Exercise: Let $L_n:=\{(x,\frac{x}{n})\mid0\leq x\leq1\}\subset\mathbb{R}^2$ for $n\in\mathbb{Z}_+$. Then consider $X=\{(1,0)\}\cup\bigcup_{n=1}^\infty L_n\subset\mathbb{R}^2$ together with the subspace topology. Is this topological space path-connected, connected, and/or locally connected? Explain.
Thoughts: I'm a bit unsure on how to proceed with the proof of the path-connectedness. If we show that any continuous map $f:[0,1]\rightarrow X$ with $f(0)=p$ is constant by showing that $f^{-1}(\{p\})$ is clopen, then I think that it would follow, but I'm unsure of exactly how. We probably also need to use that the continuous image of a connected set is connected.
I don't think that it's locally connected as the lines given by $L_n$ don't get arbitrarily close to each other, which means that we can find a local separation regardless of how close we come to any point along those lines.
HINT: I’m assuming that your $p$ is the point $\langle 1,0\rangle$. Note that $X\setminus\{p\}$ is locally connected and path connected, so a good first step is to show that $p$ has no local base of connected open nbhds. Is there are connected open nbhd of $p$ contained in $U\cap X$, where $U$ is the open ball of radius $\frac12$ centred at $p$?

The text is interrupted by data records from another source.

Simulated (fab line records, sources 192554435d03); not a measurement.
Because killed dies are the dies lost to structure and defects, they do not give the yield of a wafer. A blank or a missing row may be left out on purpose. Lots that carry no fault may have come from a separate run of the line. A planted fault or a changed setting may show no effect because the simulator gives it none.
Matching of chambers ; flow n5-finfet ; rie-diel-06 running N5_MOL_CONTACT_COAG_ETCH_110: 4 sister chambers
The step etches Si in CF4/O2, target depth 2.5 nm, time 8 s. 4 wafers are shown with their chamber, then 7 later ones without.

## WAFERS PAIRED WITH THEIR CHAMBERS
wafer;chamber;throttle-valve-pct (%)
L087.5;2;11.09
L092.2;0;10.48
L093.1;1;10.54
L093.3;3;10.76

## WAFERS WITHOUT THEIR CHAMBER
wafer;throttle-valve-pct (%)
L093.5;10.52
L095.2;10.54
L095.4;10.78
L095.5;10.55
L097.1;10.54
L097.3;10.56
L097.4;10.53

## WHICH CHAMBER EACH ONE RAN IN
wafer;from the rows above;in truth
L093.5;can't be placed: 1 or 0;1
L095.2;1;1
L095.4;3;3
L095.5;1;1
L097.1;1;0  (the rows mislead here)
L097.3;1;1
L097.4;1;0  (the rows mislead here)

To show that $X$ isn’t path connected, suppose that $f$ is a path from $p$ to the origin, so that $f(0)=p$. $f^{-1}[\{p\}]$ is a compact subset of $[0,1]$, so it has a maximum element, and by a minor modification of $f$ we may assume that $f^{-1}[\{p\}]=\{0\}$. (Why?)
Let
$$V=\left\{\langle x,y\rangle\in X:x>\frac12\right\}\,;$$
$V$ is an open nbhd of $p$, and $f$ is continuous, so there is an $a\in(0,1]$ such that if $U=[0,a)$, then $f[U]\subseteq V$. $U$ is an interval, so $f[U]$ is a connected subset of $X$ containing $p$. Let $\left\langle x_0,\frac{x_0}{n_0}\right\rangle\in f[U]\setminus\{p\}$, and show that
$$W=\left\{\left\langle x,\frac{x}{n_0}\right\rangle\in f[U]:x>\frac12\right\}$$
and $f[U]\setminus W$ form a separation of $f[U]$, contradicting the connectedness of $f[U]$.